It takes a certain something to be a great event planner—intense organizational skills, attention to detail, flexibility, and the ability to communicate clearly with various teams and suppliers. So, not just anyone is cut out for the job. Unless, that is, you’re born into it.
In England, responsibility for orchestrating state funerals and coronations of sovereigns is a hereditary role called the earl marshal, traditionally held by the highest-ranking duke in England. And the meticulous planning for the globally observed funeral of Queen Elizabeth II fell to the Duke of Norfolk, Edward Fitzalan-Howard, who’s held the role since his father’s passing in 2002.
While millions have watched the days of solemn pageantry that followed the Queen’s death, it’s reasonable to imagine that event professionals in particular have viewed the funeral choreography with awe. After all, they were watching an event that was in the works for decades.
According to this article in the Wall Street Journal, the earl marshal has held an annual meeting for the past two decades to fine-tune the plans for what was dubbed Operation London Bridge. When he first started, 20 people came to those meetings; by April of this year, 280 people were in attendance.
This annual pre-con was nothing if not detailed: “The meetings around tables set together in a big square lasted hours and went through, minute by minute, the plans of what would happen in the 10 days after the monarch’s death,” according to the article, which noted that attendance included police, military, clergy, and members of the British Broadcasting Corp.

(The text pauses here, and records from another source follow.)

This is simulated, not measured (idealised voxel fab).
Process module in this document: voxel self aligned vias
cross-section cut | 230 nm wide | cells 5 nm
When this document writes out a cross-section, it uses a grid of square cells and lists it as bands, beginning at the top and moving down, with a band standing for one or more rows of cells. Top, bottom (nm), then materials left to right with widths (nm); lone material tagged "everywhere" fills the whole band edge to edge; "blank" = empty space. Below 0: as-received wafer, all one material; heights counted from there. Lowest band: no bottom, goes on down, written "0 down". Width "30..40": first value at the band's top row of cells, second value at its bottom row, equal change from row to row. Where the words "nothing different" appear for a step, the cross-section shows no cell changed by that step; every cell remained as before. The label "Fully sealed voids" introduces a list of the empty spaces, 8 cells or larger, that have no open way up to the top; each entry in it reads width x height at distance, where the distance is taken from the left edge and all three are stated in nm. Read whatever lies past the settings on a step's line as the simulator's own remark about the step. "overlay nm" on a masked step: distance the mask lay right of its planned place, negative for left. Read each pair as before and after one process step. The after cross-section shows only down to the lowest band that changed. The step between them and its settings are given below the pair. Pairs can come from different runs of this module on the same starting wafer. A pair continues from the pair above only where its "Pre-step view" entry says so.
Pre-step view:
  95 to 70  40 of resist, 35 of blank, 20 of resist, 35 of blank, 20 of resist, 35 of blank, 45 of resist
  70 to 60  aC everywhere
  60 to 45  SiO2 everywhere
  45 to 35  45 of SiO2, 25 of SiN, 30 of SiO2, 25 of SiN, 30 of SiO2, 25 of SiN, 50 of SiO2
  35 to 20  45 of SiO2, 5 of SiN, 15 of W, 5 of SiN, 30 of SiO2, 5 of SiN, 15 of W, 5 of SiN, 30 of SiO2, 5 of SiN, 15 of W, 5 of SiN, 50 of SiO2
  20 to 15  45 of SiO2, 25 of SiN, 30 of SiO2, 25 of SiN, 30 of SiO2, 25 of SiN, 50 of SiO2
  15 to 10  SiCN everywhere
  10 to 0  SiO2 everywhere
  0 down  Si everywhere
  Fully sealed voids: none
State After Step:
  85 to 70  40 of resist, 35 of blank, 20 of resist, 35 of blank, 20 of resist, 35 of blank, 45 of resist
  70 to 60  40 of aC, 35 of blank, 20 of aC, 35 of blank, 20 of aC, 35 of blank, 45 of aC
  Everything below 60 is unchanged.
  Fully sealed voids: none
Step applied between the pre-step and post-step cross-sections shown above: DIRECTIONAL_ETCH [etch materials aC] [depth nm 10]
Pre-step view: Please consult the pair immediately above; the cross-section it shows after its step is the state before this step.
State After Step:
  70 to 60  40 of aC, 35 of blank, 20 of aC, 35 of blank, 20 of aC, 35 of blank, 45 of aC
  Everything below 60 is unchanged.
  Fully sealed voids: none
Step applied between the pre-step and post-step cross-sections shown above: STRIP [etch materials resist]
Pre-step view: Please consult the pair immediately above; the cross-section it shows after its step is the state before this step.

Consider the weight of executing a down-to-the minute event schedule that’s published around the world—with preparations that the WSJ article says included everything from practice military parades in the streets of London in the dead of night, to getting Heathrow Airport to suspend flights during the funeral to minimize aircraft noise, to communicating with the city’s red buses to make sure they pulled over and turned off their engines during a two-minute silence at the end of the funeral. Oh, and then there’s dealing with the risk-management protocols around having hundreds of heads of state and dignitaries in attendance.
The earl marshal called his role “both humbling and daunting.” The event professionals of the world call the results “amazing.”